Controversial coal-burning under the Firth of the Forth that could have generated hundreds of jobs for Fife has been banned.
The energy minister said the SNP Government cannot support underground coal gasification in Scotland because of the “numerous and serious environmental risks” posed by the energy extraction technique.
Cluff Natural Resources had hoped to build the UK’s first UCG plant in Fife, saying it would generate £600m for the local economy, as well as hundreds of new jobs.
UCG involves burning coal seams underground to extract gas.
Paul Wheelhouse, the energy minister, said: “It is the Scottish Government’s view that UCG poses numerous and serious environmental risks and, on that basis, the Scottish Government cannot support this technology.
“Accordingly, UCG will have no place in Scotland’s energy mix at this time.”
Andrew Nunn, the chief operating officer for CNR, said it is “disappointing” the Scottish Government “decided not to trust” its own regulators and Scotland’s science and engineering talent to develop a safe industry.
Mr Wheelhouse said he made the decision having regard to evidence from Professor Campbell Gemmell, from Glasgow University, who compiled an independent examination of UCG.
Although Holyrood does not have powers over UCG licensing, Mr Wheelhouse said the Scottish Government will use planning and environmental powers to ensure applications do not get the necessary permission.
A moratorium on UCG was imposed by Scottish ministers in October last year.
Thursday’s announcement to MSPs means that has effectively been extended into a permanent ban, although the Scottish Government has left open the prospect of UCG being allowed in the future.
Mr Wheelhouse said: “I cannot predict what kind of clean energy technologies may be available in the decades to come, but what is certain is that this coal resource will still be there.”
Alexander Burnett, for the Scottish Conservatives, said it is “deeply disappointing” the Scottish Government are blocking UCG.
“The SNP has closed the door on shale, and now it’s doing the same for underground coal gasification,” he said.
“These technologies could create thousands of jobs, boost the economy and lower future energy bills.”
Mr Burnett added: “If we don’t start embracing these technologies, we risk getting left behind altogether.”
The move has been welcomed by to others, who say there are too many risks associated with UCG and that Scotland should be moving away from the burning of fossil fuels.
Scottish Liberal Democrat energy spokesman Liam McArthur MSP said the “last thing we need is to open a new front for carbon emissions” by allowing UCG.
“Boosting our renewable sector in the face of Tory cuts should be the priority,” he added.

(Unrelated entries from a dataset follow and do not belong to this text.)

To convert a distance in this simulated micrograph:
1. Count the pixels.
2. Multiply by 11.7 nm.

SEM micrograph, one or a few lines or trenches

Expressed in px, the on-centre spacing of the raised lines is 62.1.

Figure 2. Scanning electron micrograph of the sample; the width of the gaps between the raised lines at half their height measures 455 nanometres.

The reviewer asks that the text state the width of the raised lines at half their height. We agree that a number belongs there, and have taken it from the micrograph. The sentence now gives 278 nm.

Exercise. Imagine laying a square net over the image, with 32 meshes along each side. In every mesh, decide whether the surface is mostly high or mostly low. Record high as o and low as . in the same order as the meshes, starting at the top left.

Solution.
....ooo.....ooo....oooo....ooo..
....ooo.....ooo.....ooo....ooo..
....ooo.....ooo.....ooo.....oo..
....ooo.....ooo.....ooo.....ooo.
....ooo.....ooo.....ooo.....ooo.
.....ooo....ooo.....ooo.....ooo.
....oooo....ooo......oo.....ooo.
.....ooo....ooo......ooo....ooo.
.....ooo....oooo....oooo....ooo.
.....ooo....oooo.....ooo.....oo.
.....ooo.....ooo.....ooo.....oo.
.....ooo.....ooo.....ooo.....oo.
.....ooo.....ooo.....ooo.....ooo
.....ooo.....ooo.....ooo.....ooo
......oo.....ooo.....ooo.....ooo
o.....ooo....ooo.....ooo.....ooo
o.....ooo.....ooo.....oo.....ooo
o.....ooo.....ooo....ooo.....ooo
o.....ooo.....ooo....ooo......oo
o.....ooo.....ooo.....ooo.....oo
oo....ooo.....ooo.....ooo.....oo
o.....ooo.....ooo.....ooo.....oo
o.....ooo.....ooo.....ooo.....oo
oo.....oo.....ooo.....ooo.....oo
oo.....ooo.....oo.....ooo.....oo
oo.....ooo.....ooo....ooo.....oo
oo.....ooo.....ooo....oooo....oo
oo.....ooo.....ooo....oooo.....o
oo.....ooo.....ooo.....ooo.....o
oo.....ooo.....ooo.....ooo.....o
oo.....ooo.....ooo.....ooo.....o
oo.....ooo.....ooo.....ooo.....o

Scottish Labour’s environment spokeswoman Claudia Beamish said: “This is a welcome step – but it must be the first step to a ban on fracking in Scotland.”
WWF Scotland director Lang Banks said: “In the coming months we hope Scottish Ministers will similarly reject plans to frack for gas.
“The science is clear – to protect our climate the vast majority of fossil fuel reserves must remain unburned.”
UCG is different to onshore unconventional oil and gas extraction, which includes fracking and is still subject to a temporary ban.
The minister said there will be an update on the future of fracking soon “as soon as possible” after parliament reconvenes from recess later this month.